Catherine Hammonds, who lives on Clifton Street NW and has served as an advisory neighborhood commissioner since 1984, welcomes the changes. "I fought so hard," Hammonds said, recalling years of neighborhood cleanups and safety patrols, which gained strength with the arrival of new residents. "It was a long struggle. Even the cabdriver didn't want to bring you home or to pick you up."
Plans for the new projects have evolved slowly over the past four years, often changing to accommodate community concerns. City and NCRC officials heeded calls from preservationists to protect much of the original Tivoli building structure, for example, even as it was converted into a much smaller performance space for GALA Hispanic Theatre, with the rest of the building converted to retail and office space. The complex, known as Tivoli Square, also includes a supermarket that will open this spring and 40 duplex condominiums.

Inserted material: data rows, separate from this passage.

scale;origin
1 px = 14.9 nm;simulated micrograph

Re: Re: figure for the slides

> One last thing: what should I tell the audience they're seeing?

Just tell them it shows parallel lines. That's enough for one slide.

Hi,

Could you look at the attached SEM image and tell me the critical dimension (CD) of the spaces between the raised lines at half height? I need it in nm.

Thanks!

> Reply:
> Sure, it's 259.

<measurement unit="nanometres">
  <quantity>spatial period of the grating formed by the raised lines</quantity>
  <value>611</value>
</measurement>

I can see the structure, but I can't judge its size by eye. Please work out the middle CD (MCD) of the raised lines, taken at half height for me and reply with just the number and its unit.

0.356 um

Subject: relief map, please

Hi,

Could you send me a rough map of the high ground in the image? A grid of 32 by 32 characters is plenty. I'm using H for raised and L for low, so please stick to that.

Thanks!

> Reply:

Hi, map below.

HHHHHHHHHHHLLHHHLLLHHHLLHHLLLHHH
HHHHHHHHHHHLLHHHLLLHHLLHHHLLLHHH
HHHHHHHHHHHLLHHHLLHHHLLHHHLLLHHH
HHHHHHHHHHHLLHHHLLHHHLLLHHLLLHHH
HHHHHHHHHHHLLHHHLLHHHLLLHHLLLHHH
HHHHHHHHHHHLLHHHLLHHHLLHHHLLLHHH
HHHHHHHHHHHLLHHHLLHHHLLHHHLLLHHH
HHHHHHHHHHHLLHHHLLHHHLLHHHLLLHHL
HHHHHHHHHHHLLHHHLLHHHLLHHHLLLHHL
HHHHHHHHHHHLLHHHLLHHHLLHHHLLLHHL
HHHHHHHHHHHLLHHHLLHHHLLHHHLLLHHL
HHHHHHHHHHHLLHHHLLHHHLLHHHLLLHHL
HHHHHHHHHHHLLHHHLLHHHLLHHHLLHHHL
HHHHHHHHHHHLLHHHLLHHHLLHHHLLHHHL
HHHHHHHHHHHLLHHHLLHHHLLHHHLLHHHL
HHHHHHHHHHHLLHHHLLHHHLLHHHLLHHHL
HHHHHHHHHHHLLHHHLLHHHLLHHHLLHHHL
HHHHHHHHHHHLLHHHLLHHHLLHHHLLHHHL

After hearing from advocates for the homeless, Donatelli & Klein agreed to reorient one of its buildings to accommodate an existing men's shelter, and the District has committed to upgrade it.
DC USA, the Target-anchored complex planned for across from the Tivoli, has pledged to reserve some low-rent retail space for locally owned businesses and to recruit residents for many of the 1,000 jobs that will be created by the project. Tony Freeman, chief executive of National Capital Revitalization Corp., said his firm will work to ensure that D.C. residents are tapped for those jobs. The corporation also has committed to relocate the two remaining businesses on the project site -- a coin laundry and the decades-old Waffle Shop -- elsewhere in the neighborhood before construction begins.
Though Jordan said he and other longtime residents are cautiously optimistic, he said they also are skeptical about whether the promised jobs will materialize. He noted that even as the new apartment buildings are rising, the shopping center has been delayed by several financing complications and will not break ground until at least the end of this year.
"That's the one with the jobs," he said. "It's getting further out. But the projects that are housing, that put more pressure on, they are coming right up."
D.C. Council member Jim Graham (D-Ward 1), who represents the area, has fought for preservation of affordable housing and the Tivoli, and to include amenities in the new projects that serve longtime residents. He said each effort was difficult but should prove worthwhile.
"This is a neighborhood that, just a short time ago, we couldn't get fast food into. And now it will have everything," Graham said. "There are tensions, but the mix is good."